Researchers have tried to tame this in several ways:
Convex relaxations / surrogates: Variants like the Hilbert–Schmidt independence criterion bottleneck (HSIC-IB) replace mutual information with a kernel-based dependence measure, which yields a convex or easier objective for optimization.
Variational bounds: DVIB itself is a relaxation — we replace intractable mutual information terms with variational lower bounds. These are optimizable with SGD, but they don’t restore convexity, they just make the problem numerically tractable.
Deficiency and f-divergence bottlenecks: Alternatives like the variational deficiency bottleneck (VDB) swap in divergences with better optimization landscapes in some cases.
Annealing β / continuation: A common heuristic is to slowly increase \(\beta\), following the IB curve and avoiding bad local minima.
3 Other nearly-sufficient statistics approaches
Rate–Distortion (RD). Classic source coding. We choose a distortion \(d\) and find the minimal rate \(R(D)\). When our “task” is truly captured by a metric on \(x\)–\(t\) pairs, RD is the cleanest. IB is RD with a data‑driven distortion that says: “Two inputs are close if they induce similar posteriors over \(Y\).”

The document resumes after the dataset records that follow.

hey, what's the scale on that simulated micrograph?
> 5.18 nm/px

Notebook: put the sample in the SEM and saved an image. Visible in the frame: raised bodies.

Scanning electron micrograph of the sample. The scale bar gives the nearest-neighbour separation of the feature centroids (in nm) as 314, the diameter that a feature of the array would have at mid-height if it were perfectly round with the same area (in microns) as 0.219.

Coresets / inducing sets. These reduce dataset size rather than feature dimension: we keep a small weighted subset that approximates the full objective. Great for bounded memory and streaming, orthogonal to the IB trade‑off — we can do IB on top of a coreset. See data summarization
MDL (Minimum Description Length). Another compression‑flavoured philosophy. MDL trades codelength of model plus residuals; IB trades mutual information for a chosen relevance. It’s related to Kolmogorov complexity.